Kilburn’s premier sweatpit The Luminaire is packed to the rafters. An audience split roughly down the middle between I’d-like-to-be-in-Hot-Chip geek chic and middle-aged-music-journo comfortable knitwear jostle for position, trying to make out a Jesus-like figure standing a few feet away onstage. This is going to be massive.
Just 24 minutes later, said crowd decants onto the Kilburn High Road looking more than a little perplexed.

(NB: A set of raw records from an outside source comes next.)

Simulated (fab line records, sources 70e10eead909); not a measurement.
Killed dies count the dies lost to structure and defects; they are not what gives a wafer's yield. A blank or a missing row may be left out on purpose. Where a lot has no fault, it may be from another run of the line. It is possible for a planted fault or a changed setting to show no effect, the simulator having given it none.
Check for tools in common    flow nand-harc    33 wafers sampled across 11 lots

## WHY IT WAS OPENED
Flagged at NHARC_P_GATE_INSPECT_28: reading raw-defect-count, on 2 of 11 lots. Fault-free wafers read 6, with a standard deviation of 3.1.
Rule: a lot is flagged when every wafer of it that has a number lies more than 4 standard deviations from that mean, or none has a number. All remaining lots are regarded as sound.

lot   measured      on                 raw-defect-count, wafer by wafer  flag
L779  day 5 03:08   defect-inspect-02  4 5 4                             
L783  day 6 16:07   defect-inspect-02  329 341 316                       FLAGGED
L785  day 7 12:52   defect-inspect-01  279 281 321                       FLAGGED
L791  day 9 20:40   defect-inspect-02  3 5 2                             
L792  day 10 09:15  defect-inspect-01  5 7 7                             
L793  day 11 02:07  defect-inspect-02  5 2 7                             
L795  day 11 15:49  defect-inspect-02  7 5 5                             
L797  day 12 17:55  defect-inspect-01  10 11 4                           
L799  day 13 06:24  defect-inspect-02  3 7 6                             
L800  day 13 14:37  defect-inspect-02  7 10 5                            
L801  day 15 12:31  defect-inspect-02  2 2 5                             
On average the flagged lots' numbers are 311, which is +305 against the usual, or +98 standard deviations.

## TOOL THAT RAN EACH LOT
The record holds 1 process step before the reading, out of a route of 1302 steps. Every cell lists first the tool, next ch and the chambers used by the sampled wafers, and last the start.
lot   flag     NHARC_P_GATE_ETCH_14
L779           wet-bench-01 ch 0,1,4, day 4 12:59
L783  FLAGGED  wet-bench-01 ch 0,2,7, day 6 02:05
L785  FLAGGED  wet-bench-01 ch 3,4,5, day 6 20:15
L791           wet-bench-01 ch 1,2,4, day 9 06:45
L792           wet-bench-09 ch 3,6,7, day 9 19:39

Memory Tapes is one man moniker-collector Dayve Hawk. He’s running a couple of different side projects under monikers like Weird Tapes and Memory Cassettes. he released and then re-released his debut long-player Seek Magic late last year to steadily growing critical acclaim. The record is a thing of near transcendental beauty, mixing the warm, fuzzy electronica of Boards Of Canada with Cut Copy‘s knack for a brilliant pop tune, into which he throws some superb, and never overwhelming, ’80s dance influences. It isn’t hard to see why bloggers have been up in arms about it; it plays the neat trick of sounding comfortably familiar, like a song from your murky past you’ve always loved, and thrillingly new.
Unfortunately, this quixotic mix fails to translate itself in the live setting, at least tonight. Hawk has been rather backed into a corner – he has little to no experience of playing his Memory Tapes songs to a live audience, but has been thrown into a hotly-anticipated tour of the UK nonetheless. It’s a bit like asking Girls Aloud to headline Wembley Arena with only a day of choreography under their belts. While there is little wrong per se with his performance, or his songs, it’s fair to say that he does not – perhaps cannot – live up to the hype.
Appearing on stage with an electric guitar and a drummer, Hawk takes us through the briefest of run throughs of Seek Magic’s highlights. The opening tracks seamlessly blend into one another, with the vast majority of songs already programmed. While the effect is pleasant enough for the first two or three songs, there is a distinct deflating of interest in the crowd. Hawk isn’t the most charismatic of performers, and while his guitar work over the top of songs like Green Knight is virtuoso, it leaves a hole in which his personality generally fails to seep through.
Luckily, the warmth of Seek Magic begins to punctuate the slightly impersonal feeling of the gig – the New Order stylings of lead single Bicycle lead to some spontaneous outbursts of bigfishlittlefishcarboardbox dancing near the bar. Best of all, the record’s most commercial track Plain Material is stunning. This song, that will surely soon be soundtracking a hundred adverts, is an ingenious cross between My Bloody Valentine and New Order and is impossible to listen to without an idiotic grin spreading across your face.
And then, as soon as it begun, it finishes. As the music continues, Hawk and his drummer stand up and leave the stage. A few minutes later, the house lights come up. The audience is non-plussed. Was that the beginning of something huge, or the end? Judging by the amount of exposure Memory Tapes are receiving, this won’t be the last we hear of Hawk. But whether he can fashion a live show of compatible quality to his album remains to be seen.